|Afghan police have set up a series of checkpoints in northern Afghanistan after the Taliban stepped up their attacks in this relatively peaceful part of the war-torn country [EPA]
At the fourth security checkpoint outside the city of Mazar-e-Sharif in northern Afghanistan, a security guard cracks open almonds in a bag to check whether they are fake and possibly carrying some kind of dangerous substance.
At another checkpoint further down the road, a young Afghan constable rummages through luggage as an older officer helps him identify unfamiliar gadgets.
All travellers have to pass through seven security checkpoints to reach the airport outside this city in the north which, until recently, had been considered one of the safest and most stable regions in Afghanistan.
“But those days are gone. There is no peace any longer,” one of the older constables says.
“We cannot rely on this,” he says, pointing and tugging at his own uniform.
The rapid decline in security in the northern provinces is becoming the fastest changing story in Afghanistan and often one of the most under-reported.
General Atta Mohammad Noor, the governor of the Balkh province, has raised alarms about the deteriorating situation in northern Afghanistan.
Noor earned his spurs fighting in the ranks of legendary fighter Ahmed Shah Masood, the late Tajik leader of the Northern Alliance – once bitter enemies of the predominantly Pashtun Taliban – who was assassinated by al-Qaeda operatives in 2001.
“I was a commander. I know the situation is becoming worse. For three years I have been telling the government about the Taliban and they don’t listen. I warned them three years ago and the government did not attend to it. War will come home by home in the northern provinces,” he says.
Northern troubles brewing
|Noor has been warning the government of increased Taliban presence in the north|
Compared to the rest of the country, the Balkh province remains stable but is surrounded by pockets of insecurity. There have also been numerous reports that Taliban activity has increased in the region.
“Today my area is safe but the Taliban have come up to the adjacent Samangan, Kunduz and Baghlan provinces,” Khalilullah Khalil, a local police commander in Tashqurghan in Balkh province, told Al Jazeera.
“We are not sitting idle, we are [formulating] a joint strategy,” he says.
His forces have jurisdiction over 140 villages in the Kholm district, which formed the frontline during decades of successive wars for the Soviets, the mujahideen and the Taliban.
Khalil says one of the most pressing challenges for his forces is the “porous”, poorly-secured border, straddling three former Soviet republics, which has allowed drug and gun smuggling to finance the insurgency.
There are also fears among many in the security forces stationed in the north that they are not equipped for counter-insurgency campaigns.
Khalil and other local commanders have appealed to the government in Kabul and Nato forces to re-focus security efforts in the northern provinces.

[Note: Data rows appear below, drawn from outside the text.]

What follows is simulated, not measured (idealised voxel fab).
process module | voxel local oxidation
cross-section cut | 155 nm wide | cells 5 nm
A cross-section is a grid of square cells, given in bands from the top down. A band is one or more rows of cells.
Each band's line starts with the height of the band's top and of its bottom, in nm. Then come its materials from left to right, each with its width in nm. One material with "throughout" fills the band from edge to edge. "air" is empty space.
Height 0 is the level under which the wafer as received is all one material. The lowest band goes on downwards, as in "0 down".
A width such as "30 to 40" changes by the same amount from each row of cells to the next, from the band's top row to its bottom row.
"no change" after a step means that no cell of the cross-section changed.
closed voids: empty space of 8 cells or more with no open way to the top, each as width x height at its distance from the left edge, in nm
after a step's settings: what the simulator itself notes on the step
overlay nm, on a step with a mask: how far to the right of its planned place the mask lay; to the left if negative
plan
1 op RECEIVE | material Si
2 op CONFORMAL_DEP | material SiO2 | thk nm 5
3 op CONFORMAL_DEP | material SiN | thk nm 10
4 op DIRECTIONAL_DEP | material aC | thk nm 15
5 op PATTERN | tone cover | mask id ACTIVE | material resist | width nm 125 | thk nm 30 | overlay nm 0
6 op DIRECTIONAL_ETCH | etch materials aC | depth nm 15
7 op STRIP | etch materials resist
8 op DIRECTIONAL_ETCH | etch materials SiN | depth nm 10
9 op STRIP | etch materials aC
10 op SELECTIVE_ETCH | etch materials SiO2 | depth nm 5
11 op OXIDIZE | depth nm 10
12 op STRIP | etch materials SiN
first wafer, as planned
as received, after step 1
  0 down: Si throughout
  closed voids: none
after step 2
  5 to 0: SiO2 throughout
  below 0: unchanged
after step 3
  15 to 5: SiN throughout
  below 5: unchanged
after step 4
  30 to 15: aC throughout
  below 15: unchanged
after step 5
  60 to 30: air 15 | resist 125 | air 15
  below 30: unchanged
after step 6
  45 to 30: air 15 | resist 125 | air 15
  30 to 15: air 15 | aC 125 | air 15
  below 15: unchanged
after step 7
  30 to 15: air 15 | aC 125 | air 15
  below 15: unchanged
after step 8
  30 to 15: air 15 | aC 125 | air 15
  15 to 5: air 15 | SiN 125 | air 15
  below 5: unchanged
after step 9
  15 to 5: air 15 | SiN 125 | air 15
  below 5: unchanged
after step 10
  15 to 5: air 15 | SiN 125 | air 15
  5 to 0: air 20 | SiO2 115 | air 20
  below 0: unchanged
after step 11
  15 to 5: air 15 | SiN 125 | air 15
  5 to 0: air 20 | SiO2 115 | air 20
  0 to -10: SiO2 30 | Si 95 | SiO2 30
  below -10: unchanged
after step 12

In the face of increasing attacks on its supply convoys in southern Afghanistan, Nato has been looking for alternative routes from the north transiting through Russia and Afghanistan’s northern neighbours.
One of the main routes connecting Turkmenistan, Tajikistan and Uzbekistan to Afghanistan runs through Balkh province.
Neighbouring Kunduz province provides an alternate route into Tajikistan via the Tajik border town of Sher Khan Bandar.
However, the alternate route has provided a new target for armed groups, such as the Islamic Movement of Uzbekistan, who operate out of bases in Tajikstan and are known to be active in northern Afghanistan.
Thomas Ruttig, of the Afghan Analysts Network, says the routes have contributed to deteriorating security in the Kunduz province, but believes that “this [insecurity] has not happened overnight but over two to three years.”
If insecurity in Kunduz increases, Balkh may become the main route for supplies. This worries Noor, Balkh’s governor, who believes the use of northern supply routes will lead to a spike in violence but also believes that the convoys are not, in themselves, the root cause of the insecurity.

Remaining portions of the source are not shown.